You'd think I'd know better than to ask questions like that.

Over the next few weeks he gathered an impressive collection of the things (I honestly had no idea we go so many, I just threw them all away without a second thought) and spends a considerable amount of time every day looking at them. They're all dog-eared by now, even the ones that feature stuff he's not even very interested in. He flips through them while watching cartoons. He takes them into the bathroom with him. He "read" one as his bedtime story last night.

In a way, it's got a kind of throwback charm: in an Amazon age, who's doing mail order? And, in a weird way, he's learning a kind of self-discipline. We've told him that, as fun as it might be to make lists of things that he would like to have someday, he should know that he simply can't have everything. His sister summed it up in perfect kid-speak: "You won't get everything, so better ask for just the best stuff." And I've watched him carefully weigh his options before committing something to one of his many lists, so that notion seemed to have penetrated to his brain (which is abnormally resistant to new information)(which is a nice way of saying he's pig-headed).

It's a funny thing, as a father I expected to need to teach my kids a variety of things, but I didn't really think much about needing to teach them how to be responsible consumers, yet maybe I should have. It doesn't have the panache of duty or honor or that kind of stuff, but most of the everyday sorts of skills don't. Or maybe he'll just go full materialist, it could go either way at this point.

Humor

Kids start developing a sense of humor very early on and every parent delights at making their young'uns laugh, and let's face it, baby laughter is one of life's purest pleasures. But equally interesting, to me at least, is when they turn it around and start trying to make us laugh.

The Boy has recently started telling knock-knock jokes (or, as I've been describing it, "working on his stand-up material") and they're exactly as awful as you'd expect. I suspect most kids start with knock-knock jokes, the white bread of comedy, because they have such a simple structure, but they don't really understand them because, even at their worst, the humor stems from punnery, which requires a certain level of linguistic sophistication your average five-year-old lacks.

So, what do you get when a kid tries to make up his own knock-knock joke? Well, here's an example:

"Knock knock."

"Who's there?"

"Horse."

"Horse who?"

"Horse walks into the bathroom and says "What are you doing in here?"" Laughter.

It's been several weeks of that, with the Boy essentially just throwing anything he can think of at the wall to see if something sticks. Let's go ahead and call this approach to comedy "experimental" though more in a "fumbling around in the dark" sense of the word.

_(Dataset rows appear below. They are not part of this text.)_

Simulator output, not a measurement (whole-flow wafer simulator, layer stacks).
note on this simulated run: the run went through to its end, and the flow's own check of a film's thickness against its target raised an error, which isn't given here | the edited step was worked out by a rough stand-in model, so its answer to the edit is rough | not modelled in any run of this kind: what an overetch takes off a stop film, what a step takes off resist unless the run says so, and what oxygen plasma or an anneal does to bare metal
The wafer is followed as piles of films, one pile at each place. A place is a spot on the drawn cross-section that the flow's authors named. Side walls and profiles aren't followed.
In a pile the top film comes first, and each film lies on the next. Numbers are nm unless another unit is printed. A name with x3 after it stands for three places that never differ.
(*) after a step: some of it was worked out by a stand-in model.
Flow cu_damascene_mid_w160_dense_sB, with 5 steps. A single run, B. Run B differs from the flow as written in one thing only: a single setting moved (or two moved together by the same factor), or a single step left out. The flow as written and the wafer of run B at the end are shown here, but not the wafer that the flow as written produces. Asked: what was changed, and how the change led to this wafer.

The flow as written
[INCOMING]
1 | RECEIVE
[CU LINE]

Now, this creates a bit of conundrum for me. On the one hand, I don't want to stifle his creativity nor discourage his journey toward discovering humor, but on the other hand, and related to the latter, I don't want him to think that's his stream-of-consciousness babbling is an actual joke. It's not that I don't want him to feel that his efforts have value, but if he's going to try to be funny, his jokes had better land. Self-worth is nice and all, but comedy is important dammit!

So my solution? I smile gently at him and he invariably asks, "Was that funny?" and I'll tell him, "Well, I'm not sure I got it, but I'm glad it made you laugh." And I hope that's good enough for now. But more than that, I hope that he learns to tell a decent joke soon.

Lightning Round

The Girl started playing basketball in her after-school program. The Boy is losing his first teeth. The Girl was recognized as "Student of the Month." The Boy is ramping up his efforts to push our patience to the breaking point. Let's jump right in!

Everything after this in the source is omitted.